Information Coding Systems: Error Checking and Correction

Error checking and correction procedures are critical for ensuring data integrity during transmission or storage. Potential errors may arise due to noise or inherent flaws in the system.
Two common methods for error detection are Parity Checking and Check Digit. Both approaches involve adding additional bits to the original data, helping in checking and validating it later.
The Checksum method and Cyclic Redundancy Check (CRC) go a step further by not only detecting errors but also correcting them. However, these methods involve more complex computation.

Parity checking adds an extra bit, called the parity bit, to the data, ensuring that the total number of 1-bits is either always odd (odd parity) or always even (even parity).
For instance, if the data is ‘1011001’ and we are using even parity, the added parity bit would be ‘1’, making the total number of 1-bits even (four in this case).
Parity checking is simple and efficient but can only detect an odd number of bit errors, limiting its effectiveness.

A Check digit is an additional digit appended to a number, calculated from the digits. Its purpose is to check the accuracy of the other digits.
For instance, in barcodes, the last number is often a check digit calculated using a specific algorithm from the previous digits, enabling detection of errors.
This method is commonly used in various identification numbers elsewhere such as ISBN numbers for books, IMEI numbers for mobile phones, and so on.

A Checksum consists of performing a computation on the data and sending the result along with it. The operation is repeated at the receiver’s end and the results are compared for any disparities.
The Cyclic Redundancy Check (CRC) is a more advanced and accurate error detection and correction method. It involves treating the data as a large binary number, dividing it by a fixed binary number and keeping the remainder as the CRC.
The sender attaches the CRC with the data. The receiver performs the same computation on the received data. If the CRCs do not match, an error is identified.
Note that while CRC is a very successful technique, it is unable to correct the errors – it can only detect them.

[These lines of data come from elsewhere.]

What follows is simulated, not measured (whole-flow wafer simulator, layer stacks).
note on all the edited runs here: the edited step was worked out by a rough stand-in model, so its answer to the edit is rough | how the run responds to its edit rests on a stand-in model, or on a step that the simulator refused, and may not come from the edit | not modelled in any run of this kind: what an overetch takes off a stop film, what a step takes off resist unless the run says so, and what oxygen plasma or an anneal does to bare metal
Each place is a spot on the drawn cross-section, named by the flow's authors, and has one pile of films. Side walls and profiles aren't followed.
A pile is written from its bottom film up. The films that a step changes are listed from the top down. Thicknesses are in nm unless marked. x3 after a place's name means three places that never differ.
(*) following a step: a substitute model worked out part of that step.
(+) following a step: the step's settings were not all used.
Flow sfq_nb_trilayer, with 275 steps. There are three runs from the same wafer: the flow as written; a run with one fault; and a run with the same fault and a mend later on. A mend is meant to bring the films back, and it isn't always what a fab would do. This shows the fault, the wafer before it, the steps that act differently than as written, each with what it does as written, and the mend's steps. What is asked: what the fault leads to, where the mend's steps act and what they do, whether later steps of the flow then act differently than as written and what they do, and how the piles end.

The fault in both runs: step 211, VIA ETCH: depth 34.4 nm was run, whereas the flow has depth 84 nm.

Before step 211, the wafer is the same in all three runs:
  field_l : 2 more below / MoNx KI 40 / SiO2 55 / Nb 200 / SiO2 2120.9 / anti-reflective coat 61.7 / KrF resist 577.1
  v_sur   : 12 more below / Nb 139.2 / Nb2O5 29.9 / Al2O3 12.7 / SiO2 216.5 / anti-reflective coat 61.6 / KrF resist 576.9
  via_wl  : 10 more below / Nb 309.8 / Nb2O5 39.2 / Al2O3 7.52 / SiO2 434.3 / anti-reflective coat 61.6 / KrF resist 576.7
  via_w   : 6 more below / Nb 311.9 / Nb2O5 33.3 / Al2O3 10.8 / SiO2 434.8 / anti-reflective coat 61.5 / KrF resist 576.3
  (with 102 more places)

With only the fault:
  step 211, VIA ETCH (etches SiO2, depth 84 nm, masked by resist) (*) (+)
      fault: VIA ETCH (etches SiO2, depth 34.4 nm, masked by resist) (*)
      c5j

Error checking is crucial in data communication systems such as the internet where data might get corrupted during transmission.
Error correction is equally important as it saves the cost and time of resending the corrupted data, especially in case of large files or when data has to be sent over significant distances.
However, these mechanisms add overhead and complexity. Hence, an optimal balance needs to be struck between data integrity and system performance.